REVIEW: Doja Cat’s ‘Planet Her’ allows personality to shine through


Courtesy RCA Records

Assistant News Editor Riya Mahanta writes that Doja Cat’s album ‘Planet Her’ is filled with catchy bops that showcase her personality.

Riya Mahanta, Assistant News Editor

“Planet Her,” Doja Cat’s third studio album released on June 25, is the perfect display of her personality, with traces of pop, trap and sci-fi throughout the 14 tracks. 

The album opens with “Woman,” which is a mix of her South African culture and pop culture. The track lies on a bouncy Afrobeat that helps move the track forward. It also references the classic teen movie “Mean Girls,” where she raps, “They wanna pin us against each other when we succeed and for no reason they wanna see us end up like we Regina on ‘Mean Girls.’” The song is very catchy and different from the rest of the album, making it the perfect intro track.

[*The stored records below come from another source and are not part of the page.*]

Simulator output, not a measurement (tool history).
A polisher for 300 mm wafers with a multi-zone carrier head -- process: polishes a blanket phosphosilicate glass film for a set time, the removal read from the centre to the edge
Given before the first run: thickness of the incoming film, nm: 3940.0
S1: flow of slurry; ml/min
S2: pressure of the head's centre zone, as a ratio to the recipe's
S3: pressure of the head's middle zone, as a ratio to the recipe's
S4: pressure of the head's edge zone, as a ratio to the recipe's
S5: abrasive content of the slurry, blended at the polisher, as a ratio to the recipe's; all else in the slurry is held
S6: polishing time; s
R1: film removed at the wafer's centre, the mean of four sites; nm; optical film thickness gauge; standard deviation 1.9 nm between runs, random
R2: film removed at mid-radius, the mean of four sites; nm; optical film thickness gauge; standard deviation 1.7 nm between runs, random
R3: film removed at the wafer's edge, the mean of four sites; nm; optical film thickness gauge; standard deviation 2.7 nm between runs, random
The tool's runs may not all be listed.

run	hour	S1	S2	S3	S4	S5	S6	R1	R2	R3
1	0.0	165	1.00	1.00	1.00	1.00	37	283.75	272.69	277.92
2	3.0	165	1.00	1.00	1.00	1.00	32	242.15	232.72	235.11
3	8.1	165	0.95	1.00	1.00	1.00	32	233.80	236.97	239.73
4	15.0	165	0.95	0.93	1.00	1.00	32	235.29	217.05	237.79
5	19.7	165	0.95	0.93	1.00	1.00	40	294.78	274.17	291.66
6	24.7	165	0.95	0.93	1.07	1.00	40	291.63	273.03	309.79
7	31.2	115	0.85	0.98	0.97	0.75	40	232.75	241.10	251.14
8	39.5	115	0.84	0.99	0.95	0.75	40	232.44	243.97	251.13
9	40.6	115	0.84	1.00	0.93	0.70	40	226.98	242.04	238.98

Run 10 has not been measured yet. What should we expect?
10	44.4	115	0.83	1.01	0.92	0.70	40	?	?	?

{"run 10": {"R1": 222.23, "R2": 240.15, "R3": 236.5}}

The next three tracks “Naked,” “Payday (feat. Young Thug)” and “Get Into It (Yuh)” all share a similar sound and rhythm, with an upbeat tempo and high vocals. Since they are so similar, I would’ve preferred these tracks to be separated throughout the album, or some even cut, as I wasn’t a big fan. 

“Need To Know” and “Kiss Me More (feat. SZA)” were released as singles before the album came out. From their catchy choruses that are sure to be stuck in your head to the variety of rhythms and sounds, these two tracks were the perfect choices to release as singles.

“I Don’t Do Drugs (feat. Ariana Grande)” is my personal favorite on the album. This is Grande and Cat’s third collaboration together, and hopefully not their last. The bubbly and fun uptempo song is a great blend of their voices, with playful lyrics as well as beautiful harmonies. 

Right after my favorite song on the track list comes my least favorite: “Love To Dream.” Most of the song consists of layers of high, airy vocals over a slow beat. I enjoy when Cat raps and uses her raspy voice, so this song is a skip for me.

“Imagine” is another skip for me. The heavy amount of autotune on her voice is similar to what rapper Travis Scott uses, but I prefer it on Scott—sorry Cat!

“Alone” and “Been Like This” are similar in the way that Cat’s singing is stripped down to just her vocals with little to no autotune. “Been Like This” is also similar to Cat’s hit song “Streets,” her second most popular song. Both songs are over a low, dirty bass beat, but are topped with high vocals.

Two of my other favorites are “Ain’t Sh*t” and “Options (feat. JID). During an Instagram live on April 4, 2020, Cat played a snippet of “Ain’t Sh*t” without realizing that she was playing her unreleased song at the time. I have been waiting for this song to be officially released for a long time, so I’m very happy it made it on this album. 

JID’s feature in “Options” is my favorite part of the whole song. His flow fits so well, and the transition from Cat to JID was so smooth, almost as smooth as Lil Baby’s verse in “Pride Is The Devil” by J. Cole.

The Weeknd and Cat teamed up on “You Right,” and they did not disappoint. Doja’s raspy voice is back, with pockets of her falsetto shining through, and The Weeknd comes through with his high, silky vocals. 

Throughout the entire album, we see many different sides of Cat’s creativity and imagination, with her unique flows all through the album. If she goes on tour for this album, I would definitely buy a ticket.